Sure, I get that (and that #include hell is why I have FIXADDR_SIZE_MAX above).

What I'm trying to do is make the relationship between those regions clear *in
one place*, so that this is easier to follow, as that was one of the things I
found painful during review. That said, it's not clear cut, and I'll happily
defer to the judgement of Will and Catalin.

For the series as-is:

Acked-by: Mark Rutland <mark.rutland@arm.com>

Will/Catalin, please let me know your preference on the above.

Thanks,
Mark.
Catalin Marinas Feb. 9, 2024, 5:33 p.m. UTC | #4
On Wed, Dec 13, 2023 at 02:39:30PM +0000, Mark Rutland wrote:
> > On Wed, 13 Dec 2023 at 14:49, Mark Rutland <mark.rutland@arm.com> wrote:
> > > | #define GUARD_VA_SIZE          (UL(SZ_8M))
> > > |
> > > | #define FIXADDR_TOP            (-GUARD_VA_SIZE)
> > > | #define FIXADDR_SIZE_MAX       SZ_8M
> > > | #define FIXADDR_START_MIN      (FIXADDR_TOP - FIXADDR_SIZE_MAX)
> > > |
> > > | #define PCI_IO_END             (FIXADDR_START_MIN - GUARD_VA_SIZE)
> > > | #define PCI_IO_START           (PCI_IO_END - PCI_IO_SIZE)
> > > |
> > > | #define VMEMMAP_END            (ALIGN_DOWN(PCI_IO_START - GUARD_VA_SIZE, SZ_1G))
> > > | #define VMEMMAP_START          (VMEMMAP_END - VMEMMAP_SIZE)
> > >
> > > ... and in fixmap.h have:
> > >
> > > /* Ensure the estimate in memory.h was big enough */
> > > static_assert(FIXADDR_SIZE_MAX > FIXADDR_SIZE);
[...]
> What I'm trying to do is make the relationship between those regions clear *in
> one place*, so that this is easier to follow, as that was one of the things I
> found painful during review. That said, it's not clear cut, and I'll happily
> defer to the judgement of Will and Catalin.

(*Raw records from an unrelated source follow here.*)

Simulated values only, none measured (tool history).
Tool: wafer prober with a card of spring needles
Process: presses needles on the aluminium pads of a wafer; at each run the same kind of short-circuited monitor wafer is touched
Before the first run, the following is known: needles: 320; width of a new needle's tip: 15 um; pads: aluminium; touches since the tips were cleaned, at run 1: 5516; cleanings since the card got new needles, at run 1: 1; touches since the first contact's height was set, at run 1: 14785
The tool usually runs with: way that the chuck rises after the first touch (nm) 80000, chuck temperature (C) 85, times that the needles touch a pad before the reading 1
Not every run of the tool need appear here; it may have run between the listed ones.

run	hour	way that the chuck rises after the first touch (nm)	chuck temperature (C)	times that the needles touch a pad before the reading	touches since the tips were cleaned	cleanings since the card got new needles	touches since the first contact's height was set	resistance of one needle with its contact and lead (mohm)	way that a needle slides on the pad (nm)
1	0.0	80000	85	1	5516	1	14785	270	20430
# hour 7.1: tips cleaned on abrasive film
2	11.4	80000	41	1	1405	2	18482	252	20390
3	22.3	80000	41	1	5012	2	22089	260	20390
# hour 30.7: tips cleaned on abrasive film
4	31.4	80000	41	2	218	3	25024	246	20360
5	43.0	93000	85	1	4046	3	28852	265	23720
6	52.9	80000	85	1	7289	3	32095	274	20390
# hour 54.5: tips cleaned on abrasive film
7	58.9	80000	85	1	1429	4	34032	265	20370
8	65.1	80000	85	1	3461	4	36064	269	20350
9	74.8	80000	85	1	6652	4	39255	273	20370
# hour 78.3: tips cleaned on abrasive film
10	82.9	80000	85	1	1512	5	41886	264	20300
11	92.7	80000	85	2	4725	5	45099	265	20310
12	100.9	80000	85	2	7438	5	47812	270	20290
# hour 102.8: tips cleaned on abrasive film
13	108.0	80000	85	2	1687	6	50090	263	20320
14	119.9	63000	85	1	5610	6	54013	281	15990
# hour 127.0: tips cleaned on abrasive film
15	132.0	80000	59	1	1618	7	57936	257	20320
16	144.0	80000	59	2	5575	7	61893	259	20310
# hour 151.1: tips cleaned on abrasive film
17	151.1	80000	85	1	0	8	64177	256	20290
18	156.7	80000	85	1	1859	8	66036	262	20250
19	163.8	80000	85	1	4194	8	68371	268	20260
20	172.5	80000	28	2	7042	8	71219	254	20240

I think Mark's proposal is slightly cleaner. There's no actual layout
change, just making the maximum fixaddr size explicit in memory.h.

I'm queuing this series, so Mark please send a patch on top (I'll kick
off b4 ty soon).

Thanks.
diff mbox series

Patch

diff --git a/arch/arm64/include/asm/memory.h b/arch/arm64/include/asm/memory.h
index 2745bed8ae5b..b49575a92afc 100644
--- a/arch/arm64/include/asm/memory.h
+++ b/arch/arm64/include/asm/memory.h
@@ -30,8 +30,8 @@ 
  * keep a constant PAGE_OFFSET and "fallback" to using the higher end
  * of the VMEMMAP where 52-bit support is not available in hardware.
  */
-#define VMEMMAP_SHIFT	(PAGE_SHIFT - STRUCT_PAGE_MAX_SHIFT)
-#define VMEMMAP_SIZE	((_PAGE_END(VA_BITS_MIN) - PAGE_OFFSET) >> VMEMMAP_SHIFT)
+#define VMEMMAP_RANGE	(_PAGE_END(VA_BITS_MIN) - PAGE_OFFSET)
+#define VMEMMAP_SIZE	((VMEMMAP_RANGE >> PAGE_SHIFT) * sizeof(struct page))
 
 /*
  * PAGE_OFFSET - the virtual address of the start of the linear map, at the
@@ -47,8 +47,8 @@ 
 #define MODULES_END		(MODULES_VADDR + MODULES_VSIZE)
 #define MODULES_VADDR		(_PAGE_END(VA_BITS_MIN))
 #define MODULES_VSIZE		(SZ_2G)
-#define VMEMMAP_START		(-(UL(1) << (VA_BITS - VMEMMAP_SHIFT)))
-#define VMEMMAP_END		(VMEMMAP_START + VMEMMAP_SIZE)
+#define VMEMMAP_START		(VMEMMAP_END - VMEMMAP_SIZE)
+#define VMEMMAP_END		(-UL(SZ_1G))
 #define PCI_IO_START		(VMEMMAP_END + SZ_8M)
 #define PCI_IO_END		(PCI_IO_START + PCI_IO_SIZE)
 #define FIXADDR_TOP		(-UL(SZ_8M))